Gold prices were poised for a fourth consecutive weekly decline on Friday, as investors anticipated that the Federal Reserve would maintain higher interest rates for an extended period, which negatively impacted the non-yielding bullion.
Key factors influencing the market include:
Spot gold held steady at $1,911.85 per ounce as of 0023 GMT, registering a 0.4% decline for the week. Meanwhile, U.S. gold futures increased marginally by 0.1% to $1,917.70.
In June, private payrolls in the United States surpassed expectations, indicating a robust labor market despite the escalating risks of a recession due to elevated interest rates.
Lorie Logan, President of the Federal Reserve Bank of Dallas, emphasized the possibility of a rate hike during the June policy meeting, reinforcing her belief that additional rate increases will be necessary to moderate a still-strong economy.
Gold is highly sensitive to rising U.S. interest rates, as they increase the opportunity cost associated with holding non-yielding bullion.

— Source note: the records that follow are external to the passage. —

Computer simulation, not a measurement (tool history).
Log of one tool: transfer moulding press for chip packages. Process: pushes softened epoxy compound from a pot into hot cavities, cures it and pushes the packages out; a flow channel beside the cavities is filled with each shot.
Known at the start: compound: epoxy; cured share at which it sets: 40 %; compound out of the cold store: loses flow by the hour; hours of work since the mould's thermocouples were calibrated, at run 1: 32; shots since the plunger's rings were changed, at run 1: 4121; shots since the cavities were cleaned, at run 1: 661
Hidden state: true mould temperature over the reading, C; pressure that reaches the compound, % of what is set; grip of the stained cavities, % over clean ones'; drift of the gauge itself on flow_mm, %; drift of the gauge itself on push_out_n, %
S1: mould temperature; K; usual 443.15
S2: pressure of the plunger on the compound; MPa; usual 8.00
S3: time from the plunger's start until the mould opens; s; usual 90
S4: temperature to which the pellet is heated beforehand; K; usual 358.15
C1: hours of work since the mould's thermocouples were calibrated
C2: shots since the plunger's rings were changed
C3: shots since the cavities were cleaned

According to CME's Fedwatch tool, investors currently perceive a 92% probability of a 25-basis-point hike in July, following the pause observed last month.
Furthermore, the yield on 10-year Treasury notes (US10Y) rose to its highest level since March 2 after Thursday's labor market data release, further weighing on gold.
Market participants will closely scrutinize Friday's U.S. nonfarm payrolls report to gain more insight into the Fed's rate-hike trajectory. Additionally, they will pay attention to U.S. Treasury Secretary Janet Yellen's visit to Beijing, considering the renewed tensions.
The Bank of Japan's Deputy Governor Shinichi Uchida expressed a commitment to maintain its yield curve control policy for the time being, according to the Nikkei newspaper.
Spot silver (XAGUSD1!) declined by 0.2% to $22.6994 per ounce, while platinum (PL1!) remained relatively stable at $901.18.
Palladium (XPDUSD1) experienced a 0.2% decrease to $1,238.87 but was on track for a 1% weekly gain.